Don’t Stop the Presses

Copyright 2008 Ben S. Pollock

I’m not nearly old enough to say I’ve seen it all, or even seen a lot. But when I worked there, my college newspaper, The Stanford Daily, had a noisy Teletype for AP and UPI stories, complete with increasing numbers of bells to rate degrees of breaking news. My first full-time job, news producer at KFJM, 1980-81, had a quiet upgrade, using heat-sensitive paper (still used in today’s cash registers), but it still had a bell to ding five times the night John Lennon was killed. Back to the point, the Times Record of Fort Smith, in 1979 when I interned there, already had a computerized newsroom.

Until a decade or so ago, newspaper owners everywhere jumped on every technology, usually as a way to make more money by saving money. Since then, we in the biz have been getting chompy (chomping at the bit then loitering at the gate). I didn’t quite understand this — and likely this exact thought has been Webbed out many times already. Until the other night I didn’t see this particular blind spot.

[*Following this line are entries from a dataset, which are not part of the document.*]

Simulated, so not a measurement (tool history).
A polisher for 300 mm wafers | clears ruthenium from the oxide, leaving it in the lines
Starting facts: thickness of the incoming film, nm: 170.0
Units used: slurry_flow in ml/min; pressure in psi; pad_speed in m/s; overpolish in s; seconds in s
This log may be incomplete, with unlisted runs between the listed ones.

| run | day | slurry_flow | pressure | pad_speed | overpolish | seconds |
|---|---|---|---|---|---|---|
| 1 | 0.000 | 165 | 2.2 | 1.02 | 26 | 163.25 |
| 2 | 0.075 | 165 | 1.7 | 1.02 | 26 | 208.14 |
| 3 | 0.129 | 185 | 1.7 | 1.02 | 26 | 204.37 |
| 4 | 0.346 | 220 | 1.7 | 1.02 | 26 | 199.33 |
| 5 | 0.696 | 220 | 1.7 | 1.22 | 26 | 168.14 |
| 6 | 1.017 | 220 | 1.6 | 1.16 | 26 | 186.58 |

Because it is a blind spot: Every technological innovation taken by newspapers has been in the service of its industry, but with the latest tool, the Internet, the industry finds itself serving it.

One of the things newspapers pride themselves on — OK, their personnel, pulp has no known feelings — is getting last-minute news in. [I speak as someone who checks out local papers on every trip; this is by no means a riff on any hometown publications.] Newspapers have done this throughout the century of radio and half-century of television (rounded decades: Coast-to-coast radio is more like 85-90 years and nationwide telecasts with affordable TV receiving sets around 60 years).

We inky muckamucks have admitted from the start that radio has immediacy and TV moving pictures, but newspapers have details. And for a century — though ownership has concentrated like most industries — it’s continued to be highly profitable. Print offered entertainment and information differently from these popular wireless and inkless systems, where comprehensive storytelling, analysis and permanency (paper doesn’t crash) remained attractive to readers and the advertisers who targeted them.

Yet newspapers always strived to be faster for reasons of economic efficiency. Wire services as mentioned above moved from Morse code (a bit before my time) through Teletype then Internet transmission, though the last lacks those bells for true bulletins (as opposed to cable news channels’ continual, crying-wolf, “breaking” or “developing” events).

Each time presses gained speed and sharpness, a number of publishers placed orders for them. USA Today’s near-magazine quality color sharpness in the early 1980s motivated local papers to follow suit. Human typesetters were reduced to almost zero. Their jobs were taken by word-processing software run by copy editors. Those folks no longer got headaches from tubs of rubber cement, used to rearrange paragraphs cut or torn from reporters’ typewritten pages into sensible order — the origin of “cut and paste.” At the Daily, we keyboarded our stories on rough paper spooled into typewriters. Copy editors rarely did cut-and-pastes, mainly marking the typos and reordering sentences with soft-leaded Ebony pencils. A hired (we were students) typesetter keyboarded the marked-up copy into an electronic successor of a Linotype.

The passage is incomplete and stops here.